Illustrating the power of state-law caps on damages, a federal judge in North Carolina slashed a jury’s award of $5 million in punitive damages to each of ten neighbors who sued a hog farm owner for failure to properly dispose of the animals’ waste, finding that North Carolina law capped punitive damages at $250,000 for each plaintiff. See McKiver v. Murphy-Brown LLC, Civ. No. 14-0180 BR, Order (E.D.N.C. May 7, 2018).
Plaintiff landowners sued neighboring hog farm operations, complaining that odors from open manure pits, truck traffic, and flies created a nuisance. A federal jury agreed, awarding plaintiffs a total of $750,000 in compensatory damages and $50 million in punitive damages. In post-trial briefing on punitive damages, plaintiffs argued that North Carolina’s punitive damages cap—$250,000 or three times the compensatory award, whichever is greater—violated the North Carolina Constitution because, as applied to plaintiffs’ private nuisance claims, the cap violated plaintiffs’ right to a jury trial “[i]n all controversies at law respecting property.”

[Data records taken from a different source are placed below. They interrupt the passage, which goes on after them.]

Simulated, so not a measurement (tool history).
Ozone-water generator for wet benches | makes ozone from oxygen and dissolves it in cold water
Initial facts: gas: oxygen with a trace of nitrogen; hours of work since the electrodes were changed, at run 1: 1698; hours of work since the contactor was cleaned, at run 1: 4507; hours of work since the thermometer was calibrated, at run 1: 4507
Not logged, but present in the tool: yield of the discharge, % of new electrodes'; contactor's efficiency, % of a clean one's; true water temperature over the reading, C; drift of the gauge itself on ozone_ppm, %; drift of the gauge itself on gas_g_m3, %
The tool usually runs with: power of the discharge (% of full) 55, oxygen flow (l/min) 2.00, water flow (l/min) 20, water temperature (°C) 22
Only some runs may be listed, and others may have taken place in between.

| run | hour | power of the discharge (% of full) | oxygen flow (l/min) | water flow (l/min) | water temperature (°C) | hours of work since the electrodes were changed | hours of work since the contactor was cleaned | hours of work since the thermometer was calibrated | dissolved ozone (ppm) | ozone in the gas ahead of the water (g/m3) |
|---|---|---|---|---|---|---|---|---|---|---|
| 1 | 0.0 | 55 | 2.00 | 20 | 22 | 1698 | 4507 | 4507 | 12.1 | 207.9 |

The court rejected plaintiffs’ constitutional argument. The court cited North Carolina Supreme Court precedent holding that “property” includes the right to sue for an injury but not the right to sue for an award of punitive damages. “[R]ecovery of punitive damages is fortuitous, as such damages are assessed solely as a means to punish the willful and wanton actions of defendants and, unlike compensatory damages, do not vest in a plaintiff upon injury.” The court noted that the North Carolina Supreme Court applies this principle regardless of the underlying claim.